IN 1968, when asked about the impact of the French Revolution, the then Chinese premier Zhou Enlai is famously alleged to have quipped ‘it’s too early to tell.’ Given that it’s been little more than a month since the UK voted to leave the European Union, snap judgements about the economic impact of such a complex and unprecedented decision should be taken with a pinch of salt.

Yet what is clear from the ACCA & IMA’s most recent Global Economic Conditions Survey (GECS), is that the referendum-induced uncertainty shock to international business confidence has been significant. Although the survey was conducted before the referendum result, even the potential of Brexit weighed heavily on business sentiment.

In particular, George Osborne’s undelivered threat of an austerity budget in the event of a Leave vote inevitably saw a crash in expectations of government spending. This was matched by a similar downturn in capital investment and employment hiring as the UK’s future relations with a major trade partner were thrown into doubt.
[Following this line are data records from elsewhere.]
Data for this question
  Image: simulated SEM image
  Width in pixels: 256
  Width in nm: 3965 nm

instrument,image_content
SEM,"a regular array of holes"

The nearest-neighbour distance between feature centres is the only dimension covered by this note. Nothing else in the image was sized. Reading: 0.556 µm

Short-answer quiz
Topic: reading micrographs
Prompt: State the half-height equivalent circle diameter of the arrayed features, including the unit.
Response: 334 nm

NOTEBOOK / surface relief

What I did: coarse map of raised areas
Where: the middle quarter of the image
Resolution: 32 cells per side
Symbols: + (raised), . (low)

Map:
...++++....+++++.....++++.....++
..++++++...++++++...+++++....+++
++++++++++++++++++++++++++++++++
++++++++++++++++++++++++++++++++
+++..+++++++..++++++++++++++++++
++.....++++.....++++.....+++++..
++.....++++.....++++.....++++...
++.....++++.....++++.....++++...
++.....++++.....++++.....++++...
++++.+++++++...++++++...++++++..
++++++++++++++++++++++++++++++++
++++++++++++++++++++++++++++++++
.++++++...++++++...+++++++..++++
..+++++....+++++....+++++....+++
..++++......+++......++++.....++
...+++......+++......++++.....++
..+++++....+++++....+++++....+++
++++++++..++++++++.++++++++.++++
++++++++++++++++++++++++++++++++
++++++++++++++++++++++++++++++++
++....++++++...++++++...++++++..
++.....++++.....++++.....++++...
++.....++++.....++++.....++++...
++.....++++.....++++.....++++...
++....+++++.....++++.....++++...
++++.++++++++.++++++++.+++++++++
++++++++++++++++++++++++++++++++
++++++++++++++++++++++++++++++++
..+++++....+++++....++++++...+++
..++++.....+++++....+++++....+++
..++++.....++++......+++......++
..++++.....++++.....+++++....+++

Of course, after weeks of unprecedented political upheaval, the UK has a new prime minister, Theresa May as well as a new chancellor. Philip Hammond has rejected Osborne’s threatened ‘punishment’ budget and, alongside new Mayor of London Sadiq Khan, has been quick to assert that the UK remains ‘open for business.’

While these steps have offered some reassurance to jittery markets and alleviated some of the fears of economic crisis in the immediate aftermath of the referendum, there remains a strong chance of contraction in the next two quarters at least. On the whole, UK firms are now more downbeat about their prospects than at any time since the final quarter of 2011.

In many ways the referendum could not have been less well timed taking place just as there were signs of a global improvement in business confidence. Fears over currency devaluation in China  had eased following some judicious government intervention and a consumer-led boost in confidence in the US, combined with stable labour market demand, were contributing  to a more upbeat outlook. Meanwhile, a rise in commodity prices had stabilised conditions in those economies in the Middle East and Africa where governments depend heavily on export revenues.

Yet while Brexit has undoubtedly provided an unwelcome blow to confidence across the OECD, we should also be cautious about overstating the strength of global business sentiment more generally. Although the figures highlight a more optimistic outlook, this hasn’t yet translated into improvements in capital expenditure and employment indices. In fact, half of firms are still either cutting or freezing employment, with only 13% increasing investment in staff. Nearly 41% are reducing capital investment.

Indeed, respondents were careful to note that, the short-term shock of the result aside, the present uncertainty around the UK’s relationship with the EU should not necessarily distract from on-going problems in the global economy.

Outside of the UK, the immediate impacts of the referendum result have inevitably been most visible in the eurozone. Confidence in Western Europe slumped to the lowest level since 2012, despite a growing sense that the area has been moving away from crisis. Businesses reporting cuts in employment and investment were well below the global average as members benefitted from a partial easing in the tough austerity measures of recent years and significant central bank stimulus.

Yet, even before the Brexit vote, economic conditions have been sluggish as leaders at both national and European level struggle to tackle long-term structural problems. As such, while we can anticipate a notable impact on business sentiment in the next quarter we should also be cautious of ascribing all issues across Europe to Brexit: with a range of other factors, such as the developing banking crisis in Italy, worthy of serious consideration.

Global productivity, meanwhile, remains a significant on-going concern. Slowing emerging markets have made  the hard won gains of recent decades fade into distant memory. While, in developed economies, we are yet to see the technological revolutions which have been so transformative in IT and the media make an impact on productivity in the significantly larger service sectors of retail, government and healthcare.

Nonetheless, given the anticipation that a negotiation of the UK’s departure from the EU could take years, the findings of GECS indicate that political leaders will have to find ways to bolster confidence and reassure businesses if we are to continue to see causes for economic optimism.